Adolescence is the rare gripping crime drama that doesn't need a twist
Netflix's four-part series puts guessing games aside and instead tells a dark, timely, conversation-starting story.
Photo: Ben Blackall/Netflix
Adolescence, Netflix’s chart-topping new drama, opens like any murder mystery (albeit one in which each installment is shot in single take). Jack Thorne and Stephen Graham’s British series kicks off with a thirteen-year-old kid arrested on suspicion of killing his female classmate. Jamie Miller (Owen Cooper, a star in the making in his onscreen debut) repeatedly proclaims his innocence as his house is raided, and he’s quickly taken to a detention center, strip-searched, and interrogated by the cops. And it’s hard not to empathize with his pleas when all you see is a child getting hurled in a police car and crying for his dad, Eddie (Graham). It’s particularly tough to watch through the lens of his helpless family, with Eddie accompanying Jamie around the facility and his mother and older sister anxiously awaiting updates in a waiting room.
This distressing first hour raises the central question of whether young Jamie could’ve taken a human life. What could have compelled him to do it and how would he have pulled it off? So it’s a jolt when the premiere closes with a definitive answer. The detectives display CCTV footage of Jamie stabbing Katie Leonard multiple times in a parking lot. Eddie looks at the video in disbelief as his son, still in denial, weeps. By confirming Jamie is the killer, Adolescence plays its ace fairly quickly. It’s not a formulaic whodunit at all but an insightful whydunit. Instead of guessing games, the series dissects the pervading influence of the manosphere and incel culture on an impressionable boy and how most parents and schools are unfortunately unequipped to recognize or deal with such ugly truths.
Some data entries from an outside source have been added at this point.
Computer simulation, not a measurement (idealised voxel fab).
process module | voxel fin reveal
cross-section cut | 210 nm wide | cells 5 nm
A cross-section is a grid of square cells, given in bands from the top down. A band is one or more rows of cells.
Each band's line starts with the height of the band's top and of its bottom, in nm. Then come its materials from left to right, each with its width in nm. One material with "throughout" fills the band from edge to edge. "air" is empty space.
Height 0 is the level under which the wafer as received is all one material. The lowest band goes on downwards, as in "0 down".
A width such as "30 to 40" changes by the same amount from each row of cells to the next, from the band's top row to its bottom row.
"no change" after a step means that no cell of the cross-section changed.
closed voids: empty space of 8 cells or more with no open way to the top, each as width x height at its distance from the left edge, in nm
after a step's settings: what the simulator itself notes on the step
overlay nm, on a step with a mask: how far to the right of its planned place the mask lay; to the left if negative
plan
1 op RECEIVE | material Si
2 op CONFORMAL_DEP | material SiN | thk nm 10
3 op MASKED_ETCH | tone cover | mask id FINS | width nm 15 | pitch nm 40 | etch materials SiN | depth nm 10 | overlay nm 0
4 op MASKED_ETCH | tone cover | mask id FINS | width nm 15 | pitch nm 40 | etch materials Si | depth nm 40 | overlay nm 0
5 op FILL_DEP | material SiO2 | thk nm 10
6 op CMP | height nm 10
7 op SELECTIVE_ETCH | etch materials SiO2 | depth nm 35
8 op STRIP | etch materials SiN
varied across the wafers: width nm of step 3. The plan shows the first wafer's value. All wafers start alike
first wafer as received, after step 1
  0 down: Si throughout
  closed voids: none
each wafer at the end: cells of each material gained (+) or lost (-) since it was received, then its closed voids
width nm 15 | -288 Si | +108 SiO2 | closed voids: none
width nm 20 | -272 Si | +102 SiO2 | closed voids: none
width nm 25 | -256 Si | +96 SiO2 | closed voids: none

Adolescence takes on a serious topic that doesn’t require twists, making it stand out among crime shows like HBO’s excellent Mare Of Easttown and Sharp Objects (which also center around girls’ deaths). Those miniseries understandably feature jarring cliffhangers to build suspense so we can try to figure out the murderer’s identity. Adolescence tells us who it early on—and paves the way for its writers to drill down on Jamie’s motivations and mindset. There are no red herrings (like in AMC’s The Killing), court trials (Hulu’s Under The Bridge), or a media frenzy (ITV’s Broadchurch) here—and instead the audience just has to sit with the tragedy.